Istanbul's Maiden's Tower

Istanbul’s historic Maiden’s Tower to reopen in 2023 as museum

Turkish authorities deny that the monument, one of the most famous among tourists traveling to Istanbul, is going to be demolished.

The historic Maiden’s Tower in Istanbul, which is currently undergoing major restoration work, will reopen next year 2023 as a museum, as announced a few days ago by the General Directorate of Cultural Heritage and Museums of Turkey, which has thus ended the rumours spread through social media where it was said that the iconic monument – one of the favourites by tourists to take selfies – had been demolished.

“The Maiden’s Tower (Kız Kulesi, in Turkish) will function as a museum and monument with its historical and architectural values ​​intact in 2023, on the 100th anniversary of the Turkish Republic,” the aforementioned institution announced in a statement issued on September 3rd. Currently the tower remains hidden by several canvases due to the restoration works, which will eliminate several metal and concrete structures added in the 20th century so that the building will recover its original silhouette, formed by a wall and a tower.

Istanbul's Maiden's Tower restored
Istanbul’s historic Maiden’s Tower, as it will look like once restored

“Experts from two universities have reported that the ferrocement used in the walls of the tower after the 1940 fire is no longer resistant to a espected earthquake,” explained the Directorate, adding that the work will focus especially on the dome built on the tower; however, it is also planned that the metal roof that currently covers part of the wall will be removed. The agency adds that all the work carried out has been published on the official website of the Tower, where images of the deterioration suffered by the structure can be seen.
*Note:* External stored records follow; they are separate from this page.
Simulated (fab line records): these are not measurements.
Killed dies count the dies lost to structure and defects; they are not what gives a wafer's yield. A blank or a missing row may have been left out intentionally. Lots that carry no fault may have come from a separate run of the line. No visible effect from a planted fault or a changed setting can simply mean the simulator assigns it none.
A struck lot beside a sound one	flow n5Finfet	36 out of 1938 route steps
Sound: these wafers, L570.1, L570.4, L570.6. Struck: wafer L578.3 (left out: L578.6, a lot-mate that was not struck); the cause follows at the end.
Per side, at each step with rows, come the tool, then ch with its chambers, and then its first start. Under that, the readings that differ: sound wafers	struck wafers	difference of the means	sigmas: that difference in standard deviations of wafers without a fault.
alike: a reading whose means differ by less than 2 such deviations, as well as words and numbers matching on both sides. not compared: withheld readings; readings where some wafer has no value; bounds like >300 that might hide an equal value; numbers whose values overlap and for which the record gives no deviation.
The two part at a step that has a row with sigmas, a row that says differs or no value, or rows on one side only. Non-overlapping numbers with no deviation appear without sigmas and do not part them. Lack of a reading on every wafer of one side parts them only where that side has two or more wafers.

Also called Leander’s Tower, the Maiden’s Tower is a historic fortification built on a small islet located at the southern entrance to the Bosphorus Strait, about 200 meters from the shore of the Üsküdar district in Istanbul. Its name derives from a legend, according to which it was built by an emperor to prevent the prophesied death of his daughter. Actually, it is believed that its origin is Athenian, although it was the Byzantine Emperor Alexios I Komnenos who in 1110 built a wooden tower on the islet protected by a stone wall, which later housed a garrison during the fall of Constantinople in 1453.